Solving a system of linear equations in a non-square matrix

Whether or not your matrix is square is not what determines the solution space. It is the rank of the matrix compared to the number of columns that determines that (see the rank-nullity theorem). In general you can have zero, one or an infinite number of solutions to a linear system of equations, depending on its rank and nullity relationship.

To answer your question, however, you can use Gaussian elimination to find the rank of the matrix and, if this indicates that solutions exist, find a particular solution x0 and the nullspace Null(A) of the matrix. Then, you can describe all your solutions as x = x0 + xn, where xn represents any element of Null(A). For example, if a matrix is full rank its nullspace will be empty and the linear system will have at most one solution. If its rank is also equal to the number of rows, then you have one unique solution. If the nullspace is of dimension one, then your solution will be a line that passes through x0, any point on that line satisfying the linear equations.


Ok, first off: a non-square system of equations can have an exact solution

[ 1 0 0 ][x] = [1]
[ 0 0 1 ][y]   [1]
         [z] 

clearly has a solution (actually, it has an 1-dimensional family of solutions: x=z=1). Even if the system is overdetermined instead of underdetermined it may still have a solution:

[ 1 0 ][x] = [1]
[ 0 1 ][y]   [1]
[ 1 1 ]      [2]

(x=y=1). You may want to start by looking at least squares solution methods, which find the exact solution if one exists, and "the best" approximate solution (in some sense) if one does not.

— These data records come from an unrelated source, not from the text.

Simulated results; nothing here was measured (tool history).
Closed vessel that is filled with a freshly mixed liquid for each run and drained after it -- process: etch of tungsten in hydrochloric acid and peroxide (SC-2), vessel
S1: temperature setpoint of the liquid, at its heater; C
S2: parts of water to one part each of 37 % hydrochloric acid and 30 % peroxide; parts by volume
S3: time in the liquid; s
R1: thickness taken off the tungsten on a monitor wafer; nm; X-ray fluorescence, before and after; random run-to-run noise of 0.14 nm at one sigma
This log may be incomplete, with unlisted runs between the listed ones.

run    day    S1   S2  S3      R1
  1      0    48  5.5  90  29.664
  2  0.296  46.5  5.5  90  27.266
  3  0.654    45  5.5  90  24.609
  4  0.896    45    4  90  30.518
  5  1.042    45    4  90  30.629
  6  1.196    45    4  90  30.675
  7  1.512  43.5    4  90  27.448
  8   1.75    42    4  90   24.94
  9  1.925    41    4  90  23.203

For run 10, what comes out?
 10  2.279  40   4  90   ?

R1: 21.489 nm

Taking Ax = b, with A having m columns and n rows. We are not guaranteed to have one and only one solution, which in many cases is because we have more equations than unknowns (m bigger n). This could be because of repeated measurements, that we actually want because we are cautious about influence of noise.

If we observe that we can not find a solution that actually means, that there is no way to find b travelling the column space spanned by A. (As x is only taking a combination of the columns).

We can however ask for the point in the space spanned by A that is nearest to b. How can we find such a point? Walking on a plane the closest one can get to a point outside it, is to walk until you are right below. Geometrically speaking this is when our axis of sight is perpendicular to the plane.

Now that is something we can have a mathematical formulation of. A perpendicular vector reminds us of orthogonal projections. And that is what we are going to do. The simplest case tells us to do a.T b. But we can take the whole matrix A.T b.

For our equation let us apply the transformation to both sides: A.T Ax = A.T b. Last step is to solve for x by taking the inverse of A.T A:

x = (A.T A)^-1 * A.T b